Wednesday, January 4, 2012

What Exactly is a Porteño?

As the end of our Buenos Aires adventure nears, and the traveling adventure begins, we've been trying to think of a way to describe the overall culture of people in Buenos Aires. People who live in BA are called Porteños, and people often ask us what the people are like here…and it’s become more and more difficult to explain. Porteños are somewhat of an enigma. They are different than people from outside Buenos Aires, and you can only find them IN Buenos Aires. Anyone who has lived here for awhile knows and understands porteño culture, but it’s difficult to explain. I realized in writing this post, that the more I tried to describe porteños in general, the harder that task became. So, instead of a long description by me, I have asked a few non-porteños living in Buenos Aires for their take on porteño culture, and made a compilation of their descriptions plus my own.

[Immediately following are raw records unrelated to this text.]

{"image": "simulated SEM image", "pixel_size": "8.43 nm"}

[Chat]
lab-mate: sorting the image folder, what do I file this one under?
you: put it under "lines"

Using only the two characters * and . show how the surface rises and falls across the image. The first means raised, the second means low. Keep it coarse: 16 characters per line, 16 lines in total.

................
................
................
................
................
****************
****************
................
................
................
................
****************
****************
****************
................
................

“A porteño is a European sold on a South American economy. A glimpse of the past in the uncertain present: always looking back but never looking forward.” – Nano Martello, teaching colleague, from Columbia

“They are friendly and welcoming. In the elevator they always talk with you rather than pretend they are alone. They are also lazy.” – Audrey, room-mate, from France

“They are the embodiment of tango.” – Jack, room-mate, from England
I really like this description, because tango is very beautiful and serious, and passionate and arrogant, but also quite neurotic.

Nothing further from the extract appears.